The construction of $B_1$ and $B_2$ from $R$ goes as follows. Let $O$ be the center of the smaller circle, and let $Q$ be the center of the larger circle. Then $B_1$ and $B_2$ are the two points where the line $QR$ intersects the larger circle.

Since $PQ$ is a diameter of the smaller circle, $\angle PRQ$ is a right angle. The formula $f_1(x) = f_2(x)$ expressing the equality between the apparent brightness at $P$ in the red and blue star systems, will follow immediately from the Inverse Pythagorean theorem once we show that the (counterclockwise) arc-distance from $P$ to $R$ equals the (counterclockwise) arc-distance from $P$ to $B_2$ .

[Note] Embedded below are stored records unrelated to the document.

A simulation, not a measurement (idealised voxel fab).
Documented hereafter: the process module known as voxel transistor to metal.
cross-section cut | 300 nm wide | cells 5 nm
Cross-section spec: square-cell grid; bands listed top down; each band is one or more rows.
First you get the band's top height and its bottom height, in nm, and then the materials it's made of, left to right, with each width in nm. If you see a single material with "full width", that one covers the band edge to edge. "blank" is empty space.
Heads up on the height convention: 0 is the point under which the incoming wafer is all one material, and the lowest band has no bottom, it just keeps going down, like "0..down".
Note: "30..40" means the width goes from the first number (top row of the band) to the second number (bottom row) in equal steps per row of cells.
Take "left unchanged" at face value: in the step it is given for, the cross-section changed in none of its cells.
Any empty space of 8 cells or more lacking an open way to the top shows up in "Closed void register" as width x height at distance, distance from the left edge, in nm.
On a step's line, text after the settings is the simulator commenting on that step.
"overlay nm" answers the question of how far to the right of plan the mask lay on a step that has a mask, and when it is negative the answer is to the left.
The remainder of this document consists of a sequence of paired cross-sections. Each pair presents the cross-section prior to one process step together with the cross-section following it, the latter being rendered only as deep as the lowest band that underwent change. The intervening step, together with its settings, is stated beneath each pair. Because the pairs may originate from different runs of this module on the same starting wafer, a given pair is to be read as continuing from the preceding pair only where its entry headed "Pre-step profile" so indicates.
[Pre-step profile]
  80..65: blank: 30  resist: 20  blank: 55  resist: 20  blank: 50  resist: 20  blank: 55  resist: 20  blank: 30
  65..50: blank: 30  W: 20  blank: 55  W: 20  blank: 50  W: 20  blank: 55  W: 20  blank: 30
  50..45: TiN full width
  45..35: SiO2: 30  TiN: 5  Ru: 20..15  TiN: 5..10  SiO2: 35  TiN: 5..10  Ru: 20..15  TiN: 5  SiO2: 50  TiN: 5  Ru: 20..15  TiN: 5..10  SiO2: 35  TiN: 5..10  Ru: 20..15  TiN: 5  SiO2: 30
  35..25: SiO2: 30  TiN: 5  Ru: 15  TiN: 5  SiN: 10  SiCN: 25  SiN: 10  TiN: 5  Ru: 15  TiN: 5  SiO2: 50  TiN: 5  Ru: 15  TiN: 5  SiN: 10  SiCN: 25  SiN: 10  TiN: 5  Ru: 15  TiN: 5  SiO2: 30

To see this, first note that $2\pi$ times the arc distance from $P$ to $R$ is equal to the measure (in radians) of the central angle $\angle POR$ . And $2\pi$ times the arc distance from $P$ to $B_2$ is equal to 2 (the circumference of the larger circle) times the measure of the central angle $\angle PQB_2$ . So it suffices to show that $\angle PQB_2 = \frac{1}{2} \angle POR$ . This follows from the fact that $\angle PQB_2 = \angle PQR$ , which intercepts the same arc of the small circle as the central angle $\angle POR$ .

By a similar argument, replacing each red star by two blue stars as in Figure 3 above, it follows that $f_N(x)=f_{2N}(x)$ for all $N$ .

The base case $N=1$ (Step 8)

In the base case $N=1$ , the quantity $f_1(x)$ is just $\frac{1}{d(P,Q)^2}$ where $C$ is a circle of circumference 1 (and hence radius $\frac{1}{2\pi}$ ), $P,Q$ are points on $C$ which are at distance $x$ as measured along the circumference of $C$ , and $d(P,Q)$ denotes the Euclidean (chordal) distance between $P$ and $Q$ . It is an elementary trigonometry exercise to show that $d(P,Q) = \frac{\sin(\pi x)}{\pi}$ (see Figure 6).

Figure 6

By induction on $k$ , we find:

Proposition 1: $f_N(x) = f_1(x) = \left(\frac{\pi}{\sin(\pi x)}\right)^2$ whenever $N=2^k$ is a power of 2.

The remaining technical details

We now show that when $N$ is large, $f_{2N}$ is approximately equal to $\sum_{n=-\infty}^\infty \frac{1}{(n-x)^2}$ .

Consider the $2N$ -star system along a circle of circumference $2N$ (and radius $r = \frac{N}{\pi}$ ). The total brightness at $P$ is, by definition, $f_{2N}(x)$ . Now remove the $N$ stars furthest from $P$ , and consider the total brightness $g(x)$ of the remaining $N$ stars. Since each of the $N$ deleted stars has distance at least $r\sqrt{2}$ from $P$ , it follows that $|f_{2N}(x) - g(x)| \leq N \cdot \frac{1}{(r\sqrt{2})^2} = \frac{\pi^2}{2N}$ .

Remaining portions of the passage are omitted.